Today U.S. District Court Judge John Bates issued one more ruling taking the Trump Administration to task for rescinding the DACA program last year — though he gave the government 90 days for a do-over.
The ruling came in two cases that had been joined together: one brought by DACA recipient Maria de la Cruz Perales Sanchez, Princeton University, and Microsoft; and the other by the NAACP, the AFT, and UFCW.
The judge’s ruling is a very complicated 60 pages, that begins with a comprehensive retelling of the legal proceedings around DACA and its sister legislation DAPA since the Obama Administration put it in place; if you’re unaware, it’s worth ten minutes to get caught up (there’s a lot going on, in multiple jurisdictions). As things stand today, there are several injunctions in place that require the government to continue processing DACA renewal applications, though none that require it to accept new DACA applications.
In this case, the government’s litigation strategy was mostly focused on arguing that the judge can’t hear the case at all: because the plaintiffs don’t have standing to sue on at least some of the issues, and because federal immigration law says that it’s a matter of executive branch discretion that is not reviewable by federal courts. On the standing issue, the Sanchez/Princeton/Microsoft case held up well because as a DACA recipient it is indisputable that Sanchez has standing. But the NAACP/AFT/UFCW case had some of its claims dismissed for lack of standing because none of the plaintiffs are directly subject to the DCA program or deportation. Nevertheless, collectively the case remained intact.
The “reviewability” issue is extremely complex, though in essence it comes down to a conflict between the Immigration and Naturalization Act (INA) and the Administrative Procedures Act (APA). The APA lays out the ground rules for how courts review executive branch rulemaking in general, while the INA lays out ICE’s deportation powers and procedures, and grants it discretion on enforcement priorities. The courts have interpreted the INA such that ICE’s individual enforcement decisions are not reviewable, but statements of general enforcement policy are when they are essentially just a legal interpretation. And since that’s what the Trump administration did in its memos from the Attorney General and Director of Homeland Security, the judge found that he can review it. That takes us to the merits of the case.
The plaintiffs argued that the order to rescind DACA violated the APA’s requirement that certain executive branch rulemaking requires a “notice and comment period,” which the Trump administration skipped. This engendered several pages of back-and-forth on case law and the minutiae of notice and comment periods, but in the end it boiled down to a simple conclusion: since the Obama Administration originally created DACA without a “notice and comment” period, it makes no sense to require one to rescind it — either it’s not required, or DACA is illegal in the first place. So the government won on that count.
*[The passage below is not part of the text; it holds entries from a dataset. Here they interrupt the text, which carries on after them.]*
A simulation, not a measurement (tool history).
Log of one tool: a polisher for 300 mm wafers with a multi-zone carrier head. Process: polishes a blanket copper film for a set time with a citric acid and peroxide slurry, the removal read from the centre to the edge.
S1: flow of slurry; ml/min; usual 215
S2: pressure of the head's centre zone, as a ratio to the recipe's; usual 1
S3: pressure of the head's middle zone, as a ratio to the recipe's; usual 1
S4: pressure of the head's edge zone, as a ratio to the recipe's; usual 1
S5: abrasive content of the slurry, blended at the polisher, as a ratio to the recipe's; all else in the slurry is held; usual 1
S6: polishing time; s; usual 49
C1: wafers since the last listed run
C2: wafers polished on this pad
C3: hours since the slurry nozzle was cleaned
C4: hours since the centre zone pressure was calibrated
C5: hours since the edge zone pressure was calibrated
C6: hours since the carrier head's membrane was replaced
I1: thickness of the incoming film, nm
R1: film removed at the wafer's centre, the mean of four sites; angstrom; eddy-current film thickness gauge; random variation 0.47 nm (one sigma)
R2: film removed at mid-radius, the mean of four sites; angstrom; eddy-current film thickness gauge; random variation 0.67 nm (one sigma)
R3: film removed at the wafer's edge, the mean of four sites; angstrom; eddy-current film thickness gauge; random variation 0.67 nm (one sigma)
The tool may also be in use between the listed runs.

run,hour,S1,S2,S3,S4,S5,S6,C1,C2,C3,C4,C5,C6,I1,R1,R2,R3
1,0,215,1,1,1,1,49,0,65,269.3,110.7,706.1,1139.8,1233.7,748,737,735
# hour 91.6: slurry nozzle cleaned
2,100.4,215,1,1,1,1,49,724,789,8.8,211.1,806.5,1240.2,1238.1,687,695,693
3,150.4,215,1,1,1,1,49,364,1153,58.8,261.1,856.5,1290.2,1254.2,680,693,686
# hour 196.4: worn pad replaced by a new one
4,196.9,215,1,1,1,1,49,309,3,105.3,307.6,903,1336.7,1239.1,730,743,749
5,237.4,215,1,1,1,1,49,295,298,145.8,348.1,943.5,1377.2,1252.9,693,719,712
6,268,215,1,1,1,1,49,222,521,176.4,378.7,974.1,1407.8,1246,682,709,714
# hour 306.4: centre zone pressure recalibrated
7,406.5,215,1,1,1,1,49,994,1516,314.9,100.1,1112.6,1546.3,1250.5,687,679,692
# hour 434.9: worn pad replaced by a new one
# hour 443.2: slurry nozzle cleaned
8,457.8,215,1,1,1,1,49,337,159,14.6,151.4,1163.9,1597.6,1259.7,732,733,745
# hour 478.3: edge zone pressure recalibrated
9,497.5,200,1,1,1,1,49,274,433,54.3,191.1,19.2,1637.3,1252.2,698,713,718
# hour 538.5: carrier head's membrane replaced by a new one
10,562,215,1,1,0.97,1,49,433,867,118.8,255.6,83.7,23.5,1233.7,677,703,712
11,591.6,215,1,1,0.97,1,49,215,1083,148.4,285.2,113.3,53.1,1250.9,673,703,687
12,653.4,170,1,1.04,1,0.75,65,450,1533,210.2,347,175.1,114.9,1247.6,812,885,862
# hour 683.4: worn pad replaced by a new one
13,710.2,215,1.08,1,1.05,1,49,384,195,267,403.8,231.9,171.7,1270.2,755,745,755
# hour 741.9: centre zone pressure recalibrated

But the plaintiffs also argued that rescinding DACA was “arbitrary and capricious” because the Trump administration didn’t explain its reasoning for rescinding it beyond a terse statement that it violates federal statutes and the Constitution. Ironically, the judge said that if the government had simply said that its enforcement priorities had shifted and given some rationale for the shift, it probably would have come out clean. But it didn’t, so he concluded that the DACA rescission violates the APA for being arbitrary and capricious.
The judge does a fair amount of hand-wringing on what the appropriate remedy is for this violation, wavering between remanding it back to the government to fix it, or vacating it entirely. In the end, he chose a middle ground: he vacated it, but stayed his own order for 90 days to give the Trump Administration a chance to reissue it with an explanation of its legal theory. If the government is paying attention, they will likely take the judge’s hint and instead describe it as a shift in enforcement priorities; but we’ll see (the Trump Administration is not known for its legal genius). In practical terms, vacating the rescission means that the Trump Administration would need to start accepting new applications again, and not just renewals, but a lot can and will happen in the next 90 days before that happens.
The plaintiffs also argued that rescinding DACA was unconstitutional, because it violated the DACA recipients’ equal protection guarantees and took away their liberty and property interests without due process. The judge deferred ruling on those issues for now, under the principle of “constitutional avoidance,” in case the government drops the matter and doesn’t reissue its order in the next 90 days.
The plaintiffs had one more claim: they asked for an injunction preventing the government from sharing the personal information that DACA recipients provided on their applications with ICE personnel to assist them in immigration enforcement activities. The Obama Administration, when creating DACA, provided assurances the DACA applicants that their information would not be used in that manner. But the judge refused to grant an injunction at this time, noting that the Trump Administration to-date has stated that they don’t intend to change that policy, and so there is no “imminent” danger that the information sharing will actually happen. The judge also noted that another court has already granted the very injunction the plaintiffs sought for a different case, which makes it even less “imminent” for him to act.
In all, there were wins for both sides in today’s ruling. The Trump Administration’s DACA rescission got slammed again, but the judge gave the government a fairly clear path to repair its failures. But again, nearly identical cases are being tried in multiple courts across the country, so it’s almost assured this will eventually end up in front of the Supreme Court before it’s fully resolved.